A High-Resolution Dynamic Approach to Identifying and Characterizing Slow Slip and Subduction Locking Processes in Cascadia

Friday, 19 December 2014
Lada L Dimitrova1, Alan John Haines2, Laura M Wallace1 and Noel M Bartlow3, (1)University of Texas at Austin, Institute for Geophysics, Austin, TX, United States, (2)GNS Science-Institute of Geological and Nuclear Sciences Ltd, Lower Hutt, New Zealand, (3)Scripps Institution of Oceanography, La Jolla, CA, United States
Slow slip events (SSEs) in Cascadia occur at ~30-50 km depth, every 10-19 months, and typically involve slip of a few cm, producing surface displacements on the order of a few mm up to ~1cm. There is a well-known association between tremor and SSEs; however, there are more frequent tremor episodes that are not clearly associated with geodetically detected SSEs (Wech and Creager 2011). This motivates the question: Are there smaller SSE signals that we are currently not recognizing geodetically? Most existing methods to investigate transient deformation with continuous GPS (cGPS) data employ kinematic, smoothed approaches to fit the cGPS data, limiting SSE identification and characterization.

Recently, Haines et al. (submitted) showed that Vertical Derivatives of Horizontal Stress (VDoHS) rates, calculated from GPS data by solving the force balance equations at the Earth’s surface, represent the most inclusive and spatially compact surface expressions of subsurface deformation sources: VDoHS rate vectors are tightly localized above the sources and point in the direction of push or pull. We adapt this approach, previously applied to campaign GPS data in New Zealand (e.g., Dimitrova et al. 2013), to daily cGPS time series from Cascadia and compare our results with those from the Network Inversion Filter (NIF) for 2009 (Bartlow et al. 2011). In both NIF and VDoHS rate inversions, the main 2009 SSE pulse reaches a peak slip value and splits into northern and southern sections. However, our inversion shows that the SSE started prior to July 27-28, compared to August 6-7 from the NIF results. Furthermore, we detect a smaller (~1 mm surface displacement) event from June 29-July 7 in southern Cascadia, which had not been identified previously.
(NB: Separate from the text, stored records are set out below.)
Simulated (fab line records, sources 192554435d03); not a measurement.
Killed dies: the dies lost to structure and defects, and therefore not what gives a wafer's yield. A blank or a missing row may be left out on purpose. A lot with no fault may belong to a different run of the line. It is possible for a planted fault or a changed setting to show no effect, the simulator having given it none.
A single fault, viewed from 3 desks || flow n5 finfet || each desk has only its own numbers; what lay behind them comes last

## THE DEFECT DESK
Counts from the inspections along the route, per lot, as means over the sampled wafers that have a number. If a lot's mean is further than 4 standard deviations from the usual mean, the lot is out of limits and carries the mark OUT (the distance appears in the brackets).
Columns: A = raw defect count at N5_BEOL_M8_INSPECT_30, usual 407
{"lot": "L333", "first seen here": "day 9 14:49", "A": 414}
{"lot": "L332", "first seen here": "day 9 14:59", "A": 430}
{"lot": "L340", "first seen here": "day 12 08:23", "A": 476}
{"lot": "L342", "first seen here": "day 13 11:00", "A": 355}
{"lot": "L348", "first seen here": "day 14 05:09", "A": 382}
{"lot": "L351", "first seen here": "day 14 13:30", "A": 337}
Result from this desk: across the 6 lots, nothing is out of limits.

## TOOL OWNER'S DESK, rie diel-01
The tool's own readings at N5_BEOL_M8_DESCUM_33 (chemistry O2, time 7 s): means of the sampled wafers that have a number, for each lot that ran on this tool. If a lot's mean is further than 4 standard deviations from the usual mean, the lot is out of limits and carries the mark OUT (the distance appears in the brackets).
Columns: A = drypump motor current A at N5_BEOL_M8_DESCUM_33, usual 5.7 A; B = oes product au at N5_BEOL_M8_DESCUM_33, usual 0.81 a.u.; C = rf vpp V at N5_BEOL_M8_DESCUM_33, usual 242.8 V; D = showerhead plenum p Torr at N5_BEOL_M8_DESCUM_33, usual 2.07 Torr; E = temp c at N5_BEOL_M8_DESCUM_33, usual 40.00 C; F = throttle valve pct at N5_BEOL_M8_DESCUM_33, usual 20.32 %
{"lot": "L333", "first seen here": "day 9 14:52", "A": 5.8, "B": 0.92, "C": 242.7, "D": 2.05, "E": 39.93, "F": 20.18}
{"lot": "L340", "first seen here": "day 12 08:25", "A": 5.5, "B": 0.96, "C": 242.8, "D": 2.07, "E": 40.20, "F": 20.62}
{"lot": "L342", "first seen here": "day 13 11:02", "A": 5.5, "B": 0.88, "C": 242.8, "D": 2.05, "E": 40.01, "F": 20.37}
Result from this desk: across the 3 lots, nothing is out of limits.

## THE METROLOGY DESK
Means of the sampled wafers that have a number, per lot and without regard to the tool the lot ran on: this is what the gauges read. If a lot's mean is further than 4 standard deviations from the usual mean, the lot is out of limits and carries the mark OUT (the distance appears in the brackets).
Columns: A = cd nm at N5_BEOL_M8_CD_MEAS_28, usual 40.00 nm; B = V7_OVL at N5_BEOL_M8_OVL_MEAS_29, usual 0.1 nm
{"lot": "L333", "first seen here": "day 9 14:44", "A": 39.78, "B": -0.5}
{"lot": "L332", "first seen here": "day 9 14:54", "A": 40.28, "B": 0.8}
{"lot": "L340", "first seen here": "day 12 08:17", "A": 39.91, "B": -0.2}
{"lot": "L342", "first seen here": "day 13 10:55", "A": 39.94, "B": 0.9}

VDoHS rates also reveal the boundaries between the locked and unlocked portions of the megathrust, and we can track how this varies throughout the SSE cycle. Above the locked interface, the pull of the subducted plate generates shear tractions in the overlying plate in the direction of subduction, while above the creeping section shear tractions are in the opposite direction, which is reflected in the VDoHS rates. We show that sections of the Cascadia megathrust unlock prior to some SSEs and lock thereafter, with the locked zone propagating downdip and eastward after the SSEs over weeks to months.